When hearing about Freixo do Meio repeatedly, we understood that they were experimenting with new agricultural systems and that their head, Alfredo Cunhal, was particularly interested in driving forward a sustainable and wholesome agricultural practice. We had preemptively read about a farming technique called syntropic farming, or successional agroforestry. This is known to be “a proposal for reading the ecosystem which enables the farmer to seek his or her answers using another reasoning, quite different from what we’re used to”.(1) Syntropic agriculture can be seen as a sub-category of agroforestry, a scheme that combines forestry with agriculture or livestock. Ernst Götsch, known as the frontrunner of syntropic farming, established theoretical and practical principles and a consequent method that can be applied at various scales. These principles also found their way to Freixo do Meio through Alfredo Cunhal and are currently being explored and tested in practice.
This methodology entails a certain way of planting various species very close to one another, which are not typically planted alongside each other today. The abundance of the rainforest acts as a model; with myriad layers of plants one above another, each using a different position within the bigger structure to its own advantage. Among other beneficiary consequences, fertiliser is automatically produced at the lowest, most humid levels. On a larger scale, this strategy can be used to re-vitalise areas that have been destroyed by serious events, such as agro mining or fires. Finding a regenerative system that works on a large scale is vital for our planet’s future. Arguably, this larger system needs to be “productive and profitable, because sustainability has to be economic, social and environmental”(2). Repeatedly discussing the importance of the interdependence of architecture and agriculture throughout our trip, we were both very curious to find out more about this system, potentially offering a holistic and long-term approach to farming and using the land.
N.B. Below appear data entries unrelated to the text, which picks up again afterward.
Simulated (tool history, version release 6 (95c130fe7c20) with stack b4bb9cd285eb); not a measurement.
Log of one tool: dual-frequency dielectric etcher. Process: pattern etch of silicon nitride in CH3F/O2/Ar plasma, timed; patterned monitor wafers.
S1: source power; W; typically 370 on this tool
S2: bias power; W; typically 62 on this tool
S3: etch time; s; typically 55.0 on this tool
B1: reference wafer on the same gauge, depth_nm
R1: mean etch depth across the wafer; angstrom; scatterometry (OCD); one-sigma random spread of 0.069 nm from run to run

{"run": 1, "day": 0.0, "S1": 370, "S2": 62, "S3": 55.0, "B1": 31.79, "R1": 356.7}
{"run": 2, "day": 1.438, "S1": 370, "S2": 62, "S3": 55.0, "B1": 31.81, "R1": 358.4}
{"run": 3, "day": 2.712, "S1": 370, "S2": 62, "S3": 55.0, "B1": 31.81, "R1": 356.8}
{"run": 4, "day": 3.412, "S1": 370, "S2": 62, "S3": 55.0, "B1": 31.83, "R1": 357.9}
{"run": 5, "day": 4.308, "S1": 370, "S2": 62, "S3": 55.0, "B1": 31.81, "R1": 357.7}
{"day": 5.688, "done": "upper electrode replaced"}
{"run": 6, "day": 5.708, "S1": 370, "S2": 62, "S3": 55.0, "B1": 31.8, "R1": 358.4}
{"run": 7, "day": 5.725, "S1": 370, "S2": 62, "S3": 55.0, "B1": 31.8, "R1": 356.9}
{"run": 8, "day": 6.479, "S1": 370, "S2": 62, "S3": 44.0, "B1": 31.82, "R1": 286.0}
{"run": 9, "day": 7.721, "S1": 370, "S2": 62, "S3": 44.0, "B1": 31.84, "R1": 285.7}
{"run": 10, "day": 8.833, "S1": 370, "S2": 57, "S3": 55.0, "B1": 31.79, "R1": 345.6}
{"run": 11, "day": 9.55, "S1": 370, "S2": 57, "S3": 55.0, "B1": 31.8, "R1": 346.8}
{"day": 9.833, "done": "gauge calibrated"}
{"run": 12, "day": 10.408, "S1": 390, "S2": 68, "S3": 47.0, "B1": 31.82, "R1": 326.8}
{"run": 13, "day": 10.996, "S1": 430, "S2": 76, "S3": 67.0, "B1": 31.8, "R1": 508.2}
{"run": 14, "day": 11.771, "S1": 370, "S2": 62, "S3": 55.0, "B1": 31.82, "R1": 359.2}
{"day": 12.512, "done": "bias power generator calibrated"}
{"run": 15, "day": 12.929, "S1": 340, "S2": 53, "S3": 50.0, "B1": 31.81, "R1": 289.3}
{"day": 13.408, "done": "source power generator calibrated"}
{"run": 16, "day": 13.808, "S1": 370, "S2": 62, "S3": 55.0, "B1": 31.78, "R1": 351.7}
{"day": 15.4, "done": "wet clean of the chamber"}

At the Herdade, a strip of flowers, vegetables and small trees, planted in accordance with this method, stood tall in front of the farm’s shop. We could see cabbage grow alongside rhubarb and chrysanthemums, swaying in the wind, standing strong and close, like old friends. Simultaneously, syntropic agriculture is being tested at the Herdade at a larger scale in the acreage behind the agricultural buildings, where endless rows of trees spread their crowns across lush, green vegetable leaves. Naturally, this process does not yield quickly visible results and the fruits can only be harvested in years to come, but it was incredible to see the beginnings of these first hand tests and to understand more about how these principles could be put into practice.